Padding is done on all interface types and for all adjacency states, and is continuous. Strict padding has the most overhead. The advantage is that strict padding detects MTU issues on both sides of a link. Specify the strict option to configure padding to allow all adjacency states with neighbors.

interface-group-holddown-delay seconds

Number of seconds before the routing device replaces the bandwidth based metric. This value configures the time interval that the IS-IS takes before replacing the metric with the new metric value and before flooding the new metric to the link-state PDU. When the bundle changes from a worse bandwidth based metric to a better metric the system waits for the configured time before switching to the new metric. The system also uses this time delay when a link status changes from down to up or when a member link changes status from degrade to non-degrade.

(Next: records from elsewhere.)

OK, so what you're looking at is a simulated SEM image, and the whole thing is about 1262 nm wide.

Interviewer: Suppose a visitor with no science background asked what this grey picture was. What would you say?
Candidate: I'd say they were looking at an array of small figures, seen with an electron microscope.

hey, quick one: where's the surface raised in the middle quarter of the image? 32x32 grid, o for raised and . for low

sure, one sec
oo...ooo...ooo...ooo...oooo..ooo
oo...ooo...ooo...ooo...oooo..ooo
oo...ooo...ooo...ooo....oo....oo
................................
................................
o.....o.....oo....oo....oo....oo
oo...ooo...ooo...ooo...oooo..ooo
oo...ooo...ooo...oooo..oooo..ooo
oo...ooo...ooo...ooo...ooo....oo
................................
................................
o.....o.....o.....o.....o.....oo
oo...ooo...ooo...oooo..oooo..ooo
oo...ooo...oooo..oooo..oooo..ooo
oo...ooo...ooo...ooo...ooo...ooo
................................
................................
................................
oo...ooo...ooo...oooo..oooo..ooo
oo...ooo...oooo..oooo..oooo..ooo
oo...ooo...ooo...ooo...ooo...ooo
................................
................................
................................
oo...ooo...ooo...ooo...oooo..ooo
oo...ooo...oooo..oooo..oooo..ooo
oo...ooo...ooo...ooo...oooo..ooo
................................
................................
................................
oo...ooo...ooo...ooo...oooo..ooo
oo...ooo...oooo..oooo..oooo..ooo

By default, the time delay for a routing device is 20 seconds.

ldp-synchronization

Enable synchronization by advertising the maximum cost metric until LDP is operational on the link. LDP distributes labels in non-traffic-engineered applications. Labels are distributed along the best path determined by IS-IS. If the synchronization between LDP and IS-IS is lost, the label-switched path (LSP) goes down. Therefore, IS-IS and LDP synchronization is beneficial. When LDP synchronization is configured and when LDP is not fully operational on a given link (a session is not established and labels are not exchanged), IS-IS advertises the link with the maximum cost metric. The link is not preferred but remains in the network topology.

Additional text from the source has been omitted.